One of the differences between dining out in Germany and dining out in the U.S. is that in Germany, no one brings you your bill until you specifically ask for it. Unless you ask for the bill while your table is being cleared, you must hail the waiter across the room. Once you have accomplished eye contact, you raise your eyebrows a little and nod your head up and down while miming the act of holding a pen in your hand and writing out a bill. If the waiter is within hearing distance, you also say "die Rechnung, bitte" ("the bill, please").
Once you put this sequence into action, you must be prepared to pay as soon as the bill arrives. The waiter shows you the total, then stands next to you with his or her money pouch at the ready while you quickly calculate how much to add in for Trinkgeld. Trinkgeld means "drink money"--a little extra so the waiter can go out for ā Maß Biā (a portion of beer) or something after work. Waiters in Germany earn a decent wage, and service is already included in the bill, so the 15-20% we pay in the U.S. isn't necessary here. Still, you want to add in the right amount: too little, and you're cheap; too much, and you're an overpaying tourist. Trinkgeld is usually on the order of 5-10% of the total bill.

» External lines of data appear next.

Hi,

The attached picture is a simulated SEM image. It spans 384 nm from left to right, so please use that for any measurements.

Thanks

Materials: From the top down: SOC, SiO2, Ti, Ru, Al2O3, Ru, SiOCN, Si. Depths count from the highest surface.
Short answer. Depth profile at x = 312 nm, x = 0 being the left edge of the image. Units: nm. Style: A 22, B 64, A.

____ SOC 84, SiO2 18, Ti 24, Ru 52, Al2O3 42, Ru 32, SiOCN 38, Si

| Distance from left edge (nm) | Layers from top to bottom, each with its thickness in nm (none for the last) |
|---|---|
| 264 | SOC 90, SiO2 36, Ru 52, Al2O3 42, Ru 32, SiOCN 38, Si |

The waiter is standing there while you figure out the total and also while you pull out some bills and check the coins in your pocket. You need cash, because credit cards are rarely accepted in any but the most touristy of restaurants. If you're lucky, your pocket it full of nice big one- and two-Euro coins, or at least coins with monetary values ending in zeros (50 cents, 20 cents, 10 cents); but more likely, you have an excess of those annoying 1, 2, and 5 cent coins, and not in any combination that's useful for paying die Rechnung. Having wasted time hoping to unload your excess change, you revert to the paper bills and tell the waiter how much change you'd like back.
All of this makes me a little nervous. I'm not an assertive hailer, to begin with; and as a relative newbie in Germany, calculating appropriate Trinkgeld is still not obvious or intuitive to me yet. Then there's the added pressure of having the waiter stand there all the while, waiting to get on with his or her work while I'm wasting time pulling out my pocketful of useless pennies, so I forget to use coins altogether, add 10%, round up to the nearest Euro, and generally end up tipping too much.
When Elias and I were having lunch in Baden-Baden last weekend, my Rechnungsangst caused me to jump the gun a little. The waiter arrived to remove the dishes, and I knew she was going to ask if we wanted anything else, so when she did speak, I said, "no; the bill please." She became brusquely businesslike. It immediately occurred to me that she had probably said, "was everything to your liking?"--in response to which, "no; the bill please," takes on a somewhat different meaning.